# Practical session n°3

Notions:
- Training from scratch
- Validation step
- Learning curves
- Transfer learning
- Fine tuning
- Freezing

Duration: 2 h

Now that we have covered the basic building blocks, we will train a Convolutional Neural Network (CNN) on slightly more challenging problems than separation of points in a 2D space:
- handwritten digit recognition (part **I.**)
- binary classification of photos (part **II.**)

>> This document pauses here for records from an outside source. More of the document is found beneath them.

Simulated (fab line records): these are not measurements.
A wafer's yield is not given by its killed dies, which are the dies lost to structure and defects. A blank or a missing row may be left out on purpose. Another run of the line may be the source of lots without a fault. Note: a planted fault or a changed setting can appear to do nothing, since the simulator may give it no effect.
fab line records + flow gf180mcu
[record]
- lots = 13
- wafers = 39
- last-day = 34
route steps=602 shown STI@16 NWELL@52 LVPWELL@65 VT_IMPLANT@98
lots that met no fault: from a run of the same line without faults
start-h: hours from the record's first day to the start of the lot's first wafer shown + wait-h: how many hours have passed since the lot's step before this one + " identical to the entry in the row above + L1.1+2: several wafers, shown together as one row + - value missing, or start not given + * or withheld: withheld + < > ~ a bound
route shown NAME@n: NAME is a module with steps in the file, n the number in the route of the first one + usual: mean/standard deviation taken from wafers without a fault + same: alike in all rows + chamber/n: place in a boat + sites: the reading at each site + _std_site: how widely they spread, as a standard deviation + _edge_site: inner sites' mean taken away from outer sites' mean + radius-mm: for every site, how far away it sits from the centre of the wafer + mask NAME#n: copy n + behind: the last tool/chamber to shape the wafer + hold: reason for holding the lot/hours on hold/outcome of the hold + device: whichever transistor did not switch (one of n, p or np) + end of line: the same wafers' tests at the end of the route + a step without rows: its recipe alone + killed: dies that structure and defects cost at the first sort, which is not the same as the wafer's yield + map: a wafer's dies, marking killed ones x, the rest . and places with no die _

The first machine learning problem will give us the opportunity to train a tiny CNN from scratch through a complete training loop (including training and validation steps).
An efficient training from scratch on the second problem would need much more images than the few available photos (200). We hence use one of the most interesting features of the neural networks: once trained on a very big dataset on a very general task, they could be "retrained" (one says fine tuned) on a very specific task that share the same inputs. As such pretrained neural network are much bigger than our first tiny CNN, a graphics card will be used to significantly speed up the process.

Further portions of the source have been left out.